Continuous error detection (CED) for reliable communication

• Published in: IEEE transactions on communications Vol. 49; no. 9; pp. 1540 - 1549
• Main Authors: Anand, R., Ramchandran, K., Kozintsev, I.V.
• Format: Journal Article
• Language: English
• Published: New York IEEE 01.09.2001; The Institute of Electrical and Electronics Engineers, Inc. (IEEE)
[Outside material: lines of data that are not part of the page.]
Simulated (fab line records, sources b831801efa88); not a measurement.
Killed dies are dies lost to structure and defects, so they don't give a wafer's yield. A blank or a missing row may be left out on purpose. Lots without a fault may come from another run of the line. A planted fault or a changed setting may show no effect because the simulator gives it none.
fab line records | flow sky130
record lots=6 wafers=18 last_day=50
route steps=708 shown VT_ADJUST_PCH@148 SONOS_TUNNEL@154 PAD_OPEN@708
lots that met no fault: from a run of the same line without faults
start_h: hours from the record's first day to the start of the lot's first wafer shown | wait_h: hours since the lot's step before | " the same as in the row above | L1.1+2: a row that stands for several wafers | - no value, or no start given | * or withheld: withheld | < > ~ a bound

• Subjects: Arithmetic; Automatic repeat request; Blocking; Channels; Communication systems; Concatenated codes; Cyclic redundancy check; Cyclic redundancy check codes; Data communication; Error correction; Error correction & detection; Error correction codes; Error detection; Forward error correction; Gain; Performance gain; Power system reliability; Redundancy; Studies
• ISSN: 0090-6778; 1558-0857
• DOI: 10.1109/26.950341

Block cyclic redundancy check (CRC) codes represent a popular and powerful class of error detection techniques used almost exclusively in modern data communication systems. Though efficient, CRCs can detect errors only after an entire block of data has been received and processed. In this work, we exploit the "continuous" nature of error detection that results from using arithmetic codes for error detection, which provides a novel tradeoff between the amount of added redundancy and the amount of time needed to detect an error once it occurs. We demonstrate how this continuous error detection framework improves the overall performance of communication systems, and show how considerable performance gains can be attained. We focus on several important scenarios: 1) automatic repeat request (ARQ) based transmission; 2) forward error correction (FEC frameworks based on (serially) concatenated coding systems involving an inner error-correction code and an outer error-detection code; and 3) reduced state sequence estimation (RSSE) for channels with memory. We demonstrate that the proposed CED framework improves the throughput of ARQ systems by up to 15% and reduces the computational/storage complexity of FEC and RSSE by a factor of two in the comparisons that we make against state-of-the-art systems.